I think schema validation can be applied to data types of columns instead of order or error message could be more helpful mismatch of fields doesn't make sense here?

thanks

sivaraman-ai avatar Aug 22 '24 11:08 sivaraman-ai

Hi @sivaraman-ai - this was fixed in 0.7.x. Could you try using a newer version of PyIceberg? https://github.com/apache/iceberg-python/pull/921

The latest release is 0.7.1

sungwy avatar Aug 22 '24 14:08 sungwy

Hi @sungwy, thanks

will check with the latest version

sivaraman-ai avatar Aug 27 '24 11:08 sivaraman-ai

We improved _check_schema_compatible since 0.6.1 (see #921)

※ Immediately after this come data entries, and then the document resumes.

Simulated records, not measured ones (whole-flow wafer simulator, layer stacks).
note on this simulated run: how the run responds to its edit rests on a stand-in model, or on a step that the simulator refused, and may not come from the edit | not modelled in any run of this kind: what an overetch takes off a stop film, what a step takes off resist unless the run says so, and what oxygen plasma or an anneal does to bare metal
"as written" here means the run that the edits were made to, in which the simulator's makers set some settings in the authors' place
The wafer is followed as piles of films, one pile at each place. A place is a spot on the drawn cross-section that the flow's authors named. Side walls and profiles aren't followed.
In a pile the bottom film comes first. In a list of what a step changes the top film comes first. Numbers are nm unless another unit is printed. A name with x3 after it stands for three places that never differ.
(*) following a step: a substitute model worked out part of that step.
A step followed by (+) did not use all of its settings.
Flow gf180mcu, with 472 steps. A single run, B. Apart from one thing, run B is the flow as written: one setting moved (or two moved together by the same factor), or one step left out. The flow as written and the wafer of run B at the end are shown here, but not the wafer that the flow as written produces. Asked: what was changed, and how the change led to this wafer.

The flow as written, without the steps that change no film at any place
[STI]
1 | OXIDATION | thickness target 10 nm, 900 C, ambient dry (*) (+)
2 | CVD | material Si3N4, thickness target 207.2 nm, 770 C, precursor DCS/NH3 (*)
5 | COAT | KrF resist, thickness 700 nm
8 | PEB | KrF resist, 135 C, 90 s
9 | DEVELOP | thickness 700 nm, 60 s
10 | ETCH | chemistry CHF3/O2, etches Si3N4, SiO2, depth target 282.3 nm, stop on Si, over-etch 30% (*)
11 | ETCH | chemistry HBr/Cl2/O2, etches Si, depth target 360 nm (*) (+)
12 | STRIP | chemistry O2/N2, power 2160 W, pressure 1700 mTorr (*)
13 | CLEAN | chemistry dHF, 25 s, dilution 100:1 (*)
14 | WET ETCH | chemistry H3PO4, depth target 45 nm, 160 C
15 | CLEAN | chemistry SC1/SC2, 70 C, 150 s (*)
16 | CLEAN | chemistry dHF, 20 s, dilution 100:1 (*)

kevinjqliu avatar Aug 31 '24 13:08 kevinjqliu

This issue has been automatically marked as stale because it has been open for 180 days with no activity. It will be closed in next 14 days if no further activity occurs. To permanently prevent this issue from being considered stale, add the label 'not-stale', but commenting on the issue is preferred when possible.

github-actions[bot] avatar Feb 28 '25 00:02 github-actions[bot]

this is resolved, thanks

sivaraman-ai avatar Feb 28 '25 07:02 sivaraman-ai